A recent Federal audit of the Supplemental Nutrition Assistance Program says that because people who make too much or have too much worth in assets have been allowed to receive food stamps, some of the more than 45 million recipients aren’t even needy.
From the report:
In fiscal year 2010, an estimated 2.6 percent (approximately 473,000) of all households receiving SNAP benefits nationwide would not have been eligible for the program without BBCE [broad-based categorical eligibility] because their incomes were greater than the income limits defined in federal law.
The average monthly income of those that shouldn’t have been receiving benefits was $1,965.

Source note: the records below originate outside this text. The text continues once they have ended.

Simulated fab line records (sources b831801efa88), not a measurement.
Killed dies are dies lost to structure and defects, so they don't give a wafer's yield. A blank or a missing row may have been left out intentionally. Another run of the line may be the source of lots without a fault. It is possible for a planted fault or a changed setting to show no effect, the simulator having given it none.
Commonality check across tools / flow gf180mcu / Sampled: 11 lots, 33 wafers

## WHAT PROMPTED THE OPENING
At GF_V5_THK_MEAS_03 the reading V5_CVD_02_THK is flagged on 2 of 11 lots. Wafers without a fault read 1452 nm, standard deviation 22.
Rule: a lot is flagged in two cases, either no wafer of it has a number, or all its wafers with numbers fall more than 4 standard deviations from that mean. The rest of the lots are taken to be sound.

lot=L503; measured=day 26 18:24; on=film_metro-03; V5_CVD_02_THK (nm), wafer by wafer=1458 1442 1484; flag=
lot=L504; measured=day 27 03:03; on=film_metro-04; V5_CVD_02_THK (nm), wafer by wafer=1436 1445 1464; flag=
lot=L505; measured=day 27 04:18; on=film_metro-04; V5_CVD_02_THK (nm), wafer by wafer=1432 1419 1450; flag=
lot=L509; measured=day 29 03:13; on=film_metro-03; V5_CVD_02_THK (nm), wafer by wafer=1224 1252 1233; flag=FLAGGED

Since 2008, Federal spending on food stamps has doubled to about $80 billion annually, an increase some people attribute to aggressive marketing campaigns promoting the assistance programs.
Recently, the food stamp program came under fire for partnering with the Mexican government to be sure that Mexican immigrants to the United States were aware of the availability to nutritional assistance.
Senator Jeff Sessions (R-Ala.) said of the initiative in a statement to the Department of Agriculture: “It has become increasingly clear that, in recent years, the mission of the food stamp program has been converted from targeted assistance for those in need into an aggressive drive to expand enrollment regardless of need. USDA’s activities suggest that the program administrators take personal offense when people who technically qualify for their largesse decline to accept–and see it as an obstacle to overcome.”